The Smiths

Troy

31 Seconds
Thanks, Woebot, for reminding me...

Some music you enjoy. Some you dance to. Some boggles the mind with sonic sophistication. Some fries brains, sets moods, or fills you with the glory of rock and roll.

And then there is that other music, that connects with you and becomes you and loves you like no other.

For me that band was the Smiths. And for millions of others that band was the Smiths. If they didn’t touch you in the same way then I hope the band of your youth at least tried to provide you with some of that same magic.

For a Smiths fan, any criticism of the band is so laughably ridiculous. They are beyond criticism. Not punk enough? Too white? Vane? Come on, you can surely do better than that.

Don’t you know what Love is? Or what it is to dream of Love?
 

D7_bohs

Well-known member
Troy said:
.

For a Smiths fan, any criticism of the band is so laughably ridiculous. They are beyond criticism. Not punk enough? Too white? Vane? Come on, you can surely do better than that.

Don’t you know what Love is? Or what it is to dream of Love?

see now, that's the kind of thing I mean...
 

bruno

est malade
jenks said:
and i had thought Italy had welcomed him with open arms
really? well i'm not italian, i'm chilean.

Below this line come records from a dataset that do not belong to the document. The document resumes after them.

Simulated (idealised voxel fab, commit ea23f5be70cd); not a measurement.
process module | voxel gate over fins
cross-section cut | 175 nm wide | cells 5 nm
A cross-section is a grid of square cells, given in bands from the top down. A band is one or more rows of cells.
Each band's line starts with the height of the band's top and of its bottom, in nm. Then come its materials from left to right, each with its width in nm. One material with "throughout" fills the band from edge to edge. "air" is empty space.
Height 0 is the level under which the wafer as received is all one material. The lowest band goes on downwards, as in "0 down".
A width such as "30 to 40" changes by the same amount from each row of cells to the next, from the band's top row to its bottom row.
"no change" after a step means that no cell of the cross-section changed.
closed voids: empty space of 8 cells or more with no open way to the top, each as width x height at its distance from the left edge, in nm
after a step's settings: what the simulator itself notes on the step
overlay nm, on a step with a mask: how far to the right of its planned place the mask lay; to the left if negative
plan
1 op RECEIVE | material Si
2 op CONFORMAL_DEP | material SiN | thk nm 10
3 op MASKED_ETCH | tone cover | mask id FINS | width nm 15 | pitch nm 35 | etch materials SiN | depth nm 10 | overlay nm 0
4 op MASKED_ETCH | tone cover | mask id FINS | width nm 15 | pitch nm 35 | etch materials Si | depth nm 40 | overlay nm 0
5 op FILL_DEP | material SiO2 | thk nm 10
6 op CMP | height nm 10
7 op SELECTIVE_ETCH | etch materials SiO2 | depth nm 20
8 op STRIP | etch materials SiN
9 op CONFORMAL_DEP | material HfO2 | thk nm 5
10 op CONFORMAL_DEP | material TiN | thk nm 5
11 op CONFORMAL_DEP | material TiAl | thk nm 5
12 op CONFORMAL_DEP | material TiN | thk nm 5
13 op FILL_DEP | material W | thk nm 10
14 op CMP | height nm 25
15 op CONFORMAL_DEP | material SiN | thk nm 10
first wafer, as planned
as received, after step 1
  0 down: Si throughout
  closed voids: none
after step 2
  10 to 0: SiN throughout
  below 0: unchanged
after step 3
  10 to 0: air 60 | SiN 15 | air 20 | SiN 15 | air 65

but for the record over here you have kids feeling sorry for themselves and applying bandages to their foreheads and commiting suicide to the sound of the smiths, too. there are parties where they worship morissey and by extension the smiths every weekend. you don't see that happening with throbbing gristle. it seems they tapped into an eternal well of pathetism (is that the word?), and there probably isn't a country free of their music (except maybe for north korea).
 

jenks

thread death
bruno said:
really? well i'm not italian, i'm chilean.

you don't see that happening with throbbing gristle. it seems they tapped into an eternal well of pathetism (is that the word?), and there probably isn't a country free of their music (except maybe for north korea).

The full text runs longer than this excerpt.